Thursday, August 1, 2013

How the Midwest was won

The Life and Times of The Thunderbolt Kid, by Bill Bryson
Published in Canada by Doubleday Canada, a division of Random House of Canada Limited (2006)

Best-selling author Bill Bryson grew up in Des Moines, Iowa during the 1950s and '60s, and in his playful memoir, The Life and Times of the Thunderbolt Kid, he recreates his childhood and teen years with humour and pathos, and sometimes a touch of nostalgia.

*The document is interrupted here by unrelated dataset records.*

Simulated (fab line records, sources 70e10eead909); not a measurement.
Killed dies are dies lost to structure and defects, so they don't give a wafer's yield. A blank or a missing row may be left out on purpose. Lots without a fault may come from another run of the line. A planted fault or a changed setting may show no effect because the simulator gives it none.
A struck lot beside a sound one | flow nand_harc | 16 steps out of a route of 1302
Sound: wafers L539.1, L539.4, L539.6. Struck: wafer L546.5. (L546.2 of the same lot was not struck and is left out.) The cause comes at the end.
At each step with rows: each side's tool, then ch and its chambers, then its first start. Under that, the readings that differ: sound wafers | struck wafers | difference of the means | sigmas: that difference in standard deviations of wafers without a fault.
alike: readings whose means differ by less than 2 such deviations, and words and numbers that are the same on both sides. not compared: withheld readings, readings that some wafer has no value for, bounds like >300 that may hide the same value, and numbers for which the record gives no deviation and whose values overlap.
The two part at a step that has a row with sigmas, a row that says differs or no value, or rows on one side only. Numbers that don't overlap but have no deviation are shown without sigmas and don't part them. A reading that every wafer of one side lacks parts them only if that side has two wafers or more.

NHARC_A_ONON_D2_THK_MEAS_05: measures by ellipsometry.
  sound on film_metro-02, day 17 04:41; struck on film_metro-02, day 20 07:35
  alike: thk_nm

With tongue firmly in cheek, and a near encyclopedic knowledge of arcane comic book titles, TV shows and Hollywood stars of the era, Bryson describes the head-scratching fashions, politics, fears, customs and preoccupations of the Midwest following the Second World War. This was a time when detonating hydrogen bombs was a spectator sport and the fear of Communism pervaded every nook and cranny of American life. To be fair, it was also the era of pea shooters, hula hoops, Howdy Doody, Bing Crosby, the New York Yankees and drive-in restaurants.

In all seriousness, this is a fun read, particularly if you grew up in the years Bryson chronicles and can relate to the fads and fashions of the time. I was born eight years after Bryson, but many of the cultural references and world events are somewhat familiar to me. To give an example of Bryson's exquisite eye for detail and his talent for highlighting absurd fashion trends of the day, here he describes a haircut that suddenly became vogue in the '50s:
"...In 1955, my father and brother went to the barbershop and came back with every hair on their heads standing at attention and sheared off in a perfect horizontal plane in the arresting style known as a flattop. They spent most of the rest of the decade looking as if they were prepared in emergencies to provide landing spots for some very small experimental aircraft, or perhaps special delivery messages sent by miniature missile. Never have people looked so ridiculous and happy at the same time."
There are countless anecdotes like that, each more hilarious than the next. One word of caution before reading The Life and Times of The Thunderbolt Kid: This is a laugh-out-loud book that really demands to be read in private. To read it in a public space would be to invite scrutiny and concern from passersby. You could very well find yourself laughing aloud so often that strangers could be forgiven for suspecting that you were certifiably insane.

If you're looking for a book that provides a glimpse of the formative years of one our best contemporary writers, and a history lesson on a generation which seems to have been stuck in neutral and heavily influenced from visitations from other planets, then find this book and read it today -- preferably in private.